2017-08-10 17:43:23

by Dongjiu Geng

[permalink] [raw]
Subject: [PATCH] acpi: apei: fix the wrongly parse generic error status block

The revision 0x300 generic error data entry is different with the old
version. when ghes_do_proc traverses to get the data entry, it does not
consider this difference. so when error status block has revision 0x300
data entry, it will have issue.

Signed-off-by: Dongjiu Geng <[email protected]>
---
drivers/acpi/apei/apei-internal.h | 4 ++--
1 file changed, 2 insertions(+), 2 deletions(-)
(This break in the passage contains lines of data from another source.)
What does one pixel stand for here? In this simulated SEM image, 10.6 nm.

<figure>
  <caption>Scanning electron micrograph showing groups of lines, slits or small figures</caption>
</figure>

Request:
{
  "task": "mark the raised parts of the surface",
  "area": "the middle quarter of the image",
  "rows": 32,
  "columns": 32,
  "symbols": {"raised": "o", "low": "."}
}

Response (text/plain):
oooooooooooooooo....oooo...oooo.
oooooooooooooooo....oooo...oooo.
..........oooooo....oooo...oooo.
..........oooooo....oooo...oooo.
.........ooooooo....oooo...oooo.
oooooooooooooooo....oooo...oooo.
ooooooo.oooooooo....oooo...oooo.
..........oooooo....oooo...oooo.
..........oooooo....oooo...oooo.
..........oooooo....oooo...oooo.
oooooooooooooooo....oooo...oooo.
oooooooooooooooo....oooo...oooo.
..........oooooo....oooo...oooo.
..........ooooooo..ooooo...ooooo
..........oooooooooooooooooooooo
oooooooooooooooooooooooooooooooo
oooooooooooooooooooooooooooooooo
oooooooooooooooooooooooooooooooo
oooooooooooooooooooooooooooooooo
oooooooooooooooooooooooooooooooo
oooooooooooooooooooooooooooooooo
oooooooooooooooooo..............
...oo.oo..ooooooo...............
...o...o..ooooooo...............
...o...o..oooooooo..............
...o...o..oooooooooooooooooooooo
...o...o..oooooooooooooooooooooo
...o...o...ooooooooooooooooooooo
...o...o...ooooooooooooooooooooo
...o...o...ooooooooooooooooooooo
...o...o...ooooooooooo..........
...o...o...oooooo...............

diff --git a/drivers/acpi/apei/apei-internal.h b/drivers/acpi/apei/apei-internal.h
index 6e9f14c0a71b..6491f1c4a96e 100644
--- a/drivers/acpi/apei/apei-internal.h
+++ b/drivers/acpi/apei/apei-internal.h
@@ -122,8 +122,8 @@ struct dentry *apei_get_debugfs_dir(void);

#define apei_estatus_for_each_section(estatus, section) \
for (section = (struct acpi_hest_generic_data *)(estatus + 1); \
- (void *)section - (void *)estatus < estatus->data_length; \
- section = (void *)(section+1) + section->error_data_length)
+ (void *)section - (void *)(estatus + 1) < estatus->data_length; \
+ section = acpi_hest_get_next(section))

static inline u32 cper_estatus_len(struct acpi_hest_generic_status *estatus)
{
--
2.14.0


2017-08-10 17:48:04

by Tyler Baicar

[permalink] [raw]
Subject: Re: [PATCH] acpi: apei: fix the wrongly parse generic error status block

Hello,

I have already posted a patch fixing this. Please see:

https://lkml.org/lkml/2017/8/3/824

This makes the loop identical to the CPER code which prints the estatus
blocks to the kernel logs.

Thanks,

Tyler


On 8/10/2017 12:06 PM, Dongjiu Geng wrote:
> The revision 0x300 generic error data entry is different with the old
> version. when ghes_do_proc traverses to get the data entry, it does not
> consider this difference. so when error status block has revision 0x300
> data entry, it will have issue.
>
> Signed-off-by: Dongjiu Geng <[email protected]>
> ---
> drivers/acpi/apei/apei-internal.h | 4 ++--
> 1 file changed, 2 insertions(+), 2 deletions(-)
>
> diff --git a/drivers/acpi/apei/apei-internal.h b/drivers/acpi/apei/apei-internal.h
> index 6e9f14c0a71b..6491f1c4a96e 100644
> --- a/drivers/acpi/apei/apei-internal.h
> +++ b/drivers/acpi/apei/apei-internal.h
> @@ -122,8 +122,8 @@ struct dentry *apei_get_debugfs_dir(void);
>
> #define apei_estatus_for_each_section(estatus, section) \
> for (section = (struct acpi_hest_generic_data *)(estatus + 1); \
> - (void *)section - (void *)estatus < estatus->data_length; \
> - section = (void *)(section+1) + section->error_data_length)
> + (void *)section - (void *)(estatus + 1) < estatus->data_length; \
> + section = acpi_hest_get_next(section))
>
> static inline u32 cper_estatus_len(struct acpi_hest_generic_status *estatus)
> {

--
Qualcomm Datacenter Technologies, Inc. as an affiliate of Qualcomm Technologies, Inc.
Qualcomm Technologies, Inc. is a member of the Code Aurora Forum,
a Linux Foundation Collaborative Project.

2017-08-10 21:32:24

by Dongjiu Geng

[permalink] [raw]
Subject: Re: [PATCH] acpi: apei: fix the wrongly parse generic error status block

Hello,

sorry, I do not see that. Just know I have reviewed your modification, may be my change can be simpleness and reserve the macro of apei_estatus_for_each_section
can be used by other place to avoid duplicated code, such as prints the estatus blocks.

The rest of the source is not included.